Noting that he was proud to once again bring the global tournament to New England — having already done so for the 1994 World Cup — Kraft revealed that Foxborough-based Gillette Stadium will host at least six games (potentially both group and knockout round stage games).


“Am I not supposed to say that?” Kraft joked, as the information had not previously been publicized.

“I would like to bet that maybe we’ll get more,” he added. The 2026 edition of the tournament will be the first to expand the field of teams to 48 (the 2022 Qatar World Cup was the last to use a 32-team format). The total number of games will expand from 64 to 104.

Other speakers at the event included Boston Mayor Michelle Wu, Massachusetts Gov. Maura Healey, and Rep. Aaron Michlewitz, all of whom raised the positive benefits they foresee for Boston and the local area as a result of hosting.

“I’m glad FIFA expanded the field to 48 so Italy can get back into the World Cup,” added Michlewitz, a North End native. It was a humorous reference to Italy — four-time winners of the tournament — failing to qualify for both the 2018 and 2022 editions.

The tournament is still more than three years away, and the field of teams won’t be fully decided until late 2025 (after which the group draw will be held). The United States, Mexico, and Canada receive automatic qualification spots as co-hosts.

Given that Gillette Stadium is outside of Boston, Revolution president Brian Bilello explained that a priority in the buildup to the tournament will be assessing a potential increase in public transportation capacity or options for fans traveling between the city and the stadium.


“We’ve looked at how we’re going to do that,” said Bilello. “I think the balance that we have to understand is how many people are going to be taking public transit, how many people have cars. There’s going to be a lot of international guests that we’re going to need to get to the stadium. We have the rail line, which is great, but we’re thinking through how do you do things with shuttling and other ways of getting them to the stadium. So over the next couple of years that’s one thing we’ll work on. FIFA has a transportation person, and we’ll have local people working on that. It’s a key component of our World Cup.”
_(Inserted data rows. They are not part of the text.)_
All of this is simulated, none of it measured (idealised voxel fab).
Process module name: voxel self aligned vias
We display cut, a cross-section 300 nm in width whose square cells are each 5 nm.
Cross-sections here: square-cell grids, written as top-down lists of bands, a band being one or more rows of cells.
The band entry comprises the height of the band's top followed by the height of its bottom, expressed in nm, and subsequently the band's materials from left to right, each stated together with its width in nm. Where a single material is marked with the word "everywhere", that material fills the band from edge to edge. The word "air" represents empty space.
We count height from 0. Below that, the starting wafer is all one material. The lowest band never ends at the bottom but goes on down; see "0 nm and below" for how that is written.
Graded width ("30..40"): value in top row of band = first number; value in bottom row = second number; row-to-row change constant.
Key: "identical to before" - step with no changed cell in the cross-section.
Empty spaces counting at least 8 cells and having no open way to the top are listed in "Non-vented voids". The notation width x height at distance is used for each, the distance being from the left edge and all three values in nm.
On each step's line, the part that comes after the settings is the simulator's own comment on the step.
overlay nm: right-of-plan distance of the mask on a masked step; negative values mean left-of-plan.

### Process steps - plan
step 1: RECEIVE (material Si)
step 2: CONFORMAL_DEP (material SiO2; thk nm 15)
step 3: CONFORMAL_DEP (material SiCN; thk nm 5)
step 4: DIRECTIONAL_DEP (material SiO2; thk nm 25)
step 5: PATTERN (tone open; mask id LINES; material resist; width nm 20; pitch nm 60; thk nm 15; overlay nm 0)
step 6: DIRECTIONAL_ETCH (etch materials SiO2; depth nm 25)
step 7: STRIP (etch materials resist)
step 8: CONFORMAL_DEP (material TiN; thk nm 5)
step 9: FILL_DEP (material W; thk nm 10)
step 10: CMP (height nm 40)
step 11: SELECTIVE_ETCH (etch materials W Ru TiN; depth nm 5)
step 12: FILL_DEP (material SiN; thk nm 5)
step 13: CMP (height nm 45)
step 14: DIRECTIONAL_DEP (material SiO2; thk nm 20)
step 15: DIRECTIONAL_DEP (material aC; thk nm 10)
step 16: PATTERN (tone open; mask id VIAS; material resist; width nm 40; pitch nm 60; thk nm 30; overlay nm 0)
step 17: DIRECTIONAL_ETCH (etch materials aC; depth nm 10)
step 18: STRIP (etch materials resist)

Another change that the tournament will create is the installation of natural grass, as opposed to the current field turf. Gillette Stadium has used turf since the decision was made to move away from grass in 2006. FIFA, however, mandates that official World Cup games be played on natural grass.

When Gillette Stadium hosted games for the 2016 Copa América Centenario (along with previous international soccer tournaments), grass was temporarily installed, but Bilello noted that 2026 will require a more thorough process.


“For the World Cup, it’ll be more of a permanent grass install,” he explained. “So when we have [international] soccer events there, we kind of put the grass down on the turf and play on it. The turf’s being completely ripped up [for the World Cup]. We’re building a field from the bottom up. This is going to be a world-class grass pitch for the World Cup.”

Is there a chance that the grass — widely seen as a safer and more popular playing surface by both soccer and football players than field turf — could remain on a truly permanent basis?

“We haven’t figured out yet with Gillette what happens afterwards,” said Bilello. “I think [the grass] will come out at some point, whether that’s immediately, whether that’s after some other events, hard to say when we don’t know the full schedule. But certainly for the World Cup it will be a top-notch grass field.”